My briefing with U.S. Forces Commander General James Thurman and our Ambassador, Sung Kim, (born in Seoul, raised in Los Angeles) made it clear that South Koreans are incredibly exposed. Whole new cities have arisen between Seoul and the DMZ in just the last few years.
With South Korea's continuing vulnerability and with China expanding its military, challenging our Air Force, Navy and space dominance, it is vital that we work closely with our allies to get our force structure right and encourage their governments to step forward with bases and training sites. These costs must be shared.
For example, why is the Administration forward basing four Aegis missile defense destroyers in Spain and seemingly ignoring the threat to South Korea, Japan or Taiwan?
As we reduce the size of the Army and Marines, who will take up the "slack" if North Korean forces come charging across the 38th parallel again?
As our Navy grapples with the sheer enormity of the Pacific Ocean -- the "tyranny of distance" -- why has the Administration abandoned plans to increase the size of the fleet?
How will the President's proposed $487 billion cut in national security spending hinder efforts to react to emergencies in the region?
The President's stated commitment to the Asia-Pacific region requires close examination. Our military leaders need to assure Congress that these plans meet all cooperative security agreements and protect U.S. territories and our homeland and are financially feasible.
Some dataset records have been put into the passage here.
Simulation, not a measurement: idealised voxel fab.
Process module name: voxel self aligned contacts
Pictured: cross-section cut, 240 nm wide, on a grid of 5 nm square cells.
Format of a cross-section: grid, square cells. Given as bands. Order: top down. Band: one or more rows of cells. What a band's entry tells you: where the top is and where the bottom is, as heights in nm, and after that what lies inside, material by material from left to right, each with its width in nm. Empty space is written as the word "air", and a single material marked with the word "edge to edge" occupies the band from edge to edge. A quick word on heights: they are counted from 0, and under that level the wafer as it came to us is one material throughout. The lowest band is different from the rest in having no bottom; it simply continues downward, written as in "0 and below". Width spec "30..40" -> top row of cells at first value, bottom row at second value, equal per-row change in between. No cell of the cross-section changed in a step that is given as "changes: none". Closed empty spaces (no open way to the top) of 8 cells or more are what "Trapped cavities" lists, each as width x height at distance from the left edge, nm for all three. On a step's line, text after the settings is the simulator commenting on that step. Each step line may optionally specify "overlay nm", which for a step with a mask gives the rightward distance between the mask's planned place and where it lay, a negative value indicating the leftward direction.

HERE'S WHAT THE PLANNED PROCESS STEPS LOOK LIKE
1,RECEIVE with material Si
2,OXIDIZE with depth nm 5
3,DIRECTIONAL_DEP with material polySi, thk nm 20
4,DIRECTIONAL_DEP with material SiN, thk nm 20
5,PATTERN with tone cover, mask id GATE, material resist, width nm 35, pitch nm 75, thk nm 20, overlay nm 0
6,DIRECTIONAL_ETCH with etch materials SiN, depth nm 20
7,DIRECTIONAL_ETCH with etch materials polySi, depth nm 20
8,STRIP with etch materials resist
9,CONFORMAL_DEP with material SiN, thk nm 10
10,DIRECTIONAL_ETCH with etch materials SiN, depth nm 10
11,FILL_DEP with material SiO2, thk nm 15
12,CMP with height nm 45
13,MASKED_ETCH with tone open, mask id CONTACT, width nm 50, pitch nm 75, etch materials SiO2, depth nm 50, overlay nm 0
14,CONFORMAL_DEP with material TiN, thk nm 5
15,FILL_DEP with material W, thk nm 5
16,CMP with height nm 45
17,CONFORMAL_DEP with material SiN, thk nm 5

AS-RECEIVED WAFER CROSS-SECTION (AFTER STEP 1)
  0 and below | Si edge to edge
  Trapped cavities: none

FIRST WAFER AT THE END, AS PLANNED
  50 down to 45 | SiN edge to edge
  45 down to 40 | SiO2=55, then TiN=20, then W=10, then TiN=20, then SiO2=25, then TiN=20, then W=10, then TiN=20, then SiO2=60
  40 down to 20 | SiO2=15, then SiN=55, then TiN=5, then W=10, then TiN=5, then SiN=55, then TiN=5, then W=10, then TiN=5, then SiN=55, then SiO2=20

The Administration is unclear, deliberately so I suspect, on deciding how to counterbalance China's growing military. There is plenty of talk about more bases, "rotating" U.S. assets and greater roles for our Special Forces, all while being mindful of the sovereignty of the nations which host our soldiers, airmen, sailors and Marines.
The Obama Administration is pivoting our military toward Asia. In concept, it is a sound strategy. However, Congress truly needs a thorough review before any further appropriations are committed.
National and regional security and our international treaty obligations demand it, even in these austere times.